I gave both groups the same introductory eye-movement test to establish a baseline accuracy in activating the lens. Then, I coached the participant with the method that was specific to their group to try to improve their activation accuracy. These coaching methods represented two different hypotheses of which explanation might be more intuitive.
Group A: more detailed verbal explanation and a visual description of how to activate the lens
Group B: short verbal description of how to activate the lens
The study was a mixed-methods study. Quantitative data was gathered through eye tracking and logging participant activation accuracy. Qualitative data was gathered through semi-structured interviews during the middle and end of the session. I analyzed the eye gaze data to see if the participants might have been experiencing eye fatigue, and which method reduced this eye strain. The semi-structured interview in the middle of the study was aimed to understand what confusions the participant still had about activating the lens. The interview at the end of the study was used to gauge overall experience and eye fatigue from a qualitative perspective.
Part 1 Results:
The explanation Group B received led to a more successful activation experience compared to the explanation Group A received.
However, the explanation that ended up being the most successful was a modified and refined version of the explanation Group B was receiving. The wording was modified based on the thoughts expressed during the semi-structured interview portion. I listened to the words Group B participants were using to describe the eye-gesture back to me. After the first few sessions, I was getting clear enough data that there were certain words they were using to describe the eye-gesture. I thought we should use their own words to describe it to them. This modified explanation was used for the rest of the participants in Group B to make use of the participant sessions lined up. For participants in Group B, their success in activating using the eye gesture increased from ~48% to ~86% after the coaching they received. This “refined explanation” is what I went on to test and validate in Part 2.

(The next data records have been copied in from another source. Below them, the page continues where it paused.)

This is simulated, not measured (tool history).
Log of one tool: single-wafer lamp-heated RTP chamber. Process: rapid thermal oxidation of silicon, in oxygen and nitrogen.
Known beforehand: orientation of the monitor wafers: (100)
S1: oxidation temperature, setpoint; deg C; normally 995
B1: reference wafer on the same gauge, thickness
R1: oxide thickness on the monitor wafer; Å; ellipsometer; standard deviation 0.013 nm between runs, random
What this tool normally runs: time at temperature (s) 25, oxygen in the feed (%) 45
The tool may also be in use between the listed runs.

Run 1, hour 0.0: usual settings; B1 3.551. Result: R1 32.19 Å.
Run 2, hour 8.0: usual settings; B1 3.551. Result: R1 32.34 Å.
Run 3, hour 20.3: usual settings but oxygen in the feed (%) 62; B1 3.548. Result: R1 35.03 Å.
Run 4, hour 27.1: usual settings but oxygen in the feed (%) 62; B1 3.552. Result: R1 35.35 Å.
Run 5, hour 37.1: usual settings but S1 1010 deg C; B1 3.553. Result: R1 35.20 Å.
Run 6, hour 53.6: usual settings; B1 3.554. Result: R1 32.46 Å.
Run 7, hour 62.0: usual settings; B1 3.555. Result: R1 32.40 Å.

Part 2: Let’s validate the “refined explanation”
Participants:
This study had 10 participants total, and these participants were different from Part 1. These participants had never been a part of a user research study before and had no previous familiarity with this activation method.
Part 2 Methods:
Eye-tracking, semi structured interviews
All 10 participants received the same initial explanation on how to activate. The wording and nature of this explanation was the result of Part 1 of this study. I told the participant to try activating a certain number of times. They were then given a break and told to try activating the same number of times again. Their accuracy would be calculated on how successfully they activated before and after the break. The design team determined that they would be comfortable considering an 80% accuracy or above to be successful.
Part 2 Results:
Comparing the success in activation during the first part of Part 1 to the success in activation after the “refined explanation” in Part 2
The “refined explanation” created from the research in Part 1 proved to be successful. Seven out of the ten participants in Part 2 met the 80% accuracy (“success threshold”) with just the “refined explanation” alone. These seven participants did not need additional coaching or help. Out of the three participants that did not meet this “success threshold percent”, two of them came very close to meeting them without any coaching. The last participant who didn’t meet the “success threshold” was able to get 100% accuracy after being told the same explanation a second time.
Impact
The head of User Experience used the “refined explanation” resulting from this research during demos with first time interface testers. My research was used in investor demonstrations to improve their experience interacting with the Mojo Lens interface for the first time.
Challenges
Balancing trying to gather more data versus participant fatigue: Wearing a VR device is fatiguing especially when working with repeated, specific eye movement. I prioritized participant fatigue, while making sure I had just enough eye tracking data to analyze.
Creating visuals for the whole company to understand: I presented these findings company-wide and in doing so I had to package the findings in a way that was succinct and easy to understand visually
Reflection
I learned a lot about research study design and interviewing during this Activation study. This was the first research study I did at Mojo Vision, and the first time I got to practice the skill of asking follow-up questions during an interview.
Because it was my first company research study, there are definitely things I would have changed in hindsight. I would have benefitted from running a pilot session to test out the whole flow of the sessions and the wording of my semi-structured interview portion. In Part 1, my initial explanation of the activation method varied slightly from person to person. I should have been more rigid and standardized with this wording since I was aiming to construct a baseline.